Police arrest one of the leaders of Mea She'arim 'mafia'



Owners of bookstore harassed by Sikrikim extremists fears retaliation; three detained by police in closure of illegal slaughterhouse

Jerusalem police arrested on Tuesday morning one of the heads of the extremist Sikrikim group who was responsible for harassing and vandalizing a bookstore in Mea Sha’arim that refused to acquiesce to the group’s modesty and purity demands.

The anti-Zionist group wanted the bookstore - known as Or Hachaim or Manny’s - located on Mea She’arim Street, to remove all English and Zionist books and post a sign outside requiring patrons to dress modestly. When the store refused, the group repeatedly broke the store’s display windows, threw tar and fish oil into the store, and even dumped bags of human excrement inside.

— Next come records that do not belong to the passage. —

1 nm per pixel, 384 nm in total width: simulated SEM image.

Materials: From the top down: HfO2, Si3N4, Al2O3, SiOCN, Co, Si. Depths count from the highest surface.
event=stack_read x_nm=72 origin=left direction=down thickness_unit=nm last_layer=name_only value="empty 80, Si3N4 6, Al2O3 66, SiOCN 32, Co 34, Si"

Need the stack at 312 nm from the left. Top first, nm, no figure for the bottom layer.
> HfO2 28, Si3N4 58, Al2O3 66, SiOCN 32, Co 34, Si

The Or Hachaim’s managers had expressed frustration with the police, who they said did nothing to arrest the perpetrators despite a clear security camera surveillance video identifying the men who were breaking the store’s windows multiple times. The store windows were most recently smashed on September 14. Since then, the managers have installed steel shutters in front of the store.

“It looks like a fortress,” said Marlene Samuels, one of the store’s managers. “We are happy the police are doing something, that they’re feeling some pressure from the press and articles in the newspapers, but we know there are going to be repercussions for these arrests,” she said on Tuesday. She added that the store would have a private guard for the next few days in addition to the metal shutters to try to avoid more vandalism as retaliation for the arrests.

In a search of the suspect’s house on Ein Yaakov Street, police found “paskeivellim,” or flyers in the haredi community, defaming the store. Samuels said the Sikrikim, who are only about 60-100 people but wield large influence over the neighborhood, have made over a hundred paskeivillim against Or Hachaim in the year and a half that the store has been open.

Many of the other stores around Mea She’arim have given in to the Sikrikim’s requests, and almost all of the stores in the neighborhood display the sign asking patrons to dress modestly. Sikrikim representatives also vet the books sold in the area to make sure they comply with the group’s modesty standards. Business owners have compared the group to the mafia, but insist that they’d rather compromise with them than deal with the trouble that Or Hachaim is currently experiencing.

“This needs to be dealt with long term, [the police] must carry on working on it rather than leaving it alone,” said Samuels.

Also on Tuesday morning, police patrols accompanied municipality workers who went to close down an illegal slaughterhouse for the second time in a number of days in the Mea She'arim neighborhood on Hamishneyot Street. The slaughterhouse belongs to Yoelish Krois, the unofficial 'operations officer' of the Eda Haredit, the small anti-Zionist extreme haredi group. Krois's business has been operating for some ten years without the proper licenses.

Krois was detained for questioning by police on Tuesday morning. There were a few protesters who threw stones at the police and called them “Nazis,” Jerusalem police spokesman Shmuel Ben Ruby told the Post. Two youth who called the police “Nazis” were arrested.

However, the lone protesters were nothing like the hundreds of ultra Orthodox protesters who threw rocks, steel bars, and Molotov cocktails at the municipality officials and police when Krois was arrested for tax evasion in connection with the same slaughterhouse in July. Five demonstrators were arrested, and six policemen were injured in the July protests.